Tuesday, January 6, 2009

Op-Ed by Emily Shur


Emily Shur at Work © Lydia Burkhalter

Being a photographer is a great way to spend a life. It’s my job, but it’s also way way more than work. When I was asked to write a little something on what it’s like being a professional photographer, I had a very hard time honing in on how to describe what it’s actually like. I mean, what isn’t it like? We have to be artists…creative left-brain people, and at the same time, we have to be business oriented, strategic right-brain people. We have to be able to read people whether they are our clients or our subjects. We attempt to satisfy so many people with our pictures, and usually pleasing ourselves gets put on the back burner. We embark on this journey because of our love for the art and somehow have to maintain that wide-eyed optimism throughout the painful rejection and disappointment.
I can only speak from my own experiences, and I make a living as a portrait photographer. It’s funny how things work out because I would never in a million years describe myself as a “people person”. I’m not good at small talk. I’m fairly awkward in general and not very social. Honestly, I think I initially wanted to be a portrait photographer for superficial reasons. It seemed so glamorous, and I wanted the notoriety. Turns out there’s a little bit more to it, and I would probably say that I have learned more about myself than about photography in the past 10 years.
The technical stuff is easily absorbed if you are observant. Portrait work is much more about people and personalities. It’s about me as a photographer and artist trying to get my point across and just as much about capturing what the subject is willing to present. I have to form some sort of bond with my subject basically upon first meeting. I have to gain trust almost immediately. My awareness of the subject’s comfort and/or discomfort must be acute and subtle. I never want to seem unsure. I never want to seem uncompassionate. I always want to let the subject know that I am open to anything, but at the same time, I must have a focused idea of what I want from this shoot. There are many things to consider.
Over time, my want of glamour has subsided and given way to a want of meaning. I wonder if where I started will be where I end up. Making a living as a photographer is not for the weak or stupid, not for the whiny (although I have been known to whine), and definitely not for the unsure. When all else fails, and inevitably everything will fail, we need to be secure in the knowledge that this is what we are supposed to be doing…even if we are the only ones who think so. I’ll be the first to admit that self-confidence is not an easily learned trait, especially when my (and any professional photographer’s) success depends on other people’s opinion of my work.
The good part of what I do is that it’s almost never boring. Photography is mentally and physically challenging. It never allows me to become complacent or satisfied (and I see dissatisfaction as a positive mechanism). The bad part is that when you choose this as a profession, instead of simply a passion, it becomes work. Be prepared for competition, unfairness, and paperwork. Be prepared for disenchantment, but also be prepared for an extremely unique journey that I feel utterly privileged to experience.

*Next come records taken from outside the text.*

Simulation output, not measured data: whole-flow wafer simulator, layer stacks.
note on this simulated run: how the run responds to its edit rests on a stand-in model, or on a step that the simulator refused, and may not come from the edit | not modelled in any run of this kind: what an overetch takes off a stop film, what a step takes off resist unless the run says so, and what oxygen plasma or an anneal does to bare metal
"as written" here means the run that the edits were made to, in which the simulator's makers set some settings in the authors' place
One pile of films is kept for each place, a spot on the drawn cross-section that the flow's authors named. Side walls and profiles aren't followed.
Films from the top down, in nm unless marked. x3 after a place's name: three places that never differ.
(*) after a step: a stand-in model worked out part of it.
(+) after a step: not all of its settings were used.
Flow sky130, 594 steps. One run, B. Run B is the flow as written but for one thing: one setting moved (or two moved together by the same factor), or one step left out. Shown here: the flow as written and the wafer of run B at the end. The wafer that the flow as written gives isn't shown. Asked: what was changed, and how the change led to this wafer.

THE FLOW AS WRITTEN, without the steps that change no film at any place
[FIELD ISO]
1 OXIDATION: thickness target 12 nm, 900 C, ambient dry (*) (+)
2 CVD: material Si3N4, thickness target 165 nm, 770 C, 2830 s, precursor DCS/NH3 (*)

Emily Shur is photographer living in Los Angeles.

3 comments:

Anonymous said...

creative = right brain
strategic = left brain

:)

nina said...

Thanks so much, Em!

Lori Farr said...

Emily, you are so right! I too am a Professional Photographer for 23 years now. I would call myself a commercial Photographer specializing in People and Product. I am shooting more fine art for myself, which has kept my passion alive & is the best thing I have done for myself. That is advise I would give to all photogs.(I got bored with seeing so much repetition in the commercial field and wanted my work to have more meaning.) It is good to see more women in the field, but still not as many as I had thought there would be 20 years ago. I was the first woman commercial photog in my town and what a trip it has been. Upon showing my work, many male art directors asked me if I really took the photographs or if someone helped me take them? This was not a question that would have been asked by a man showing their portfolio!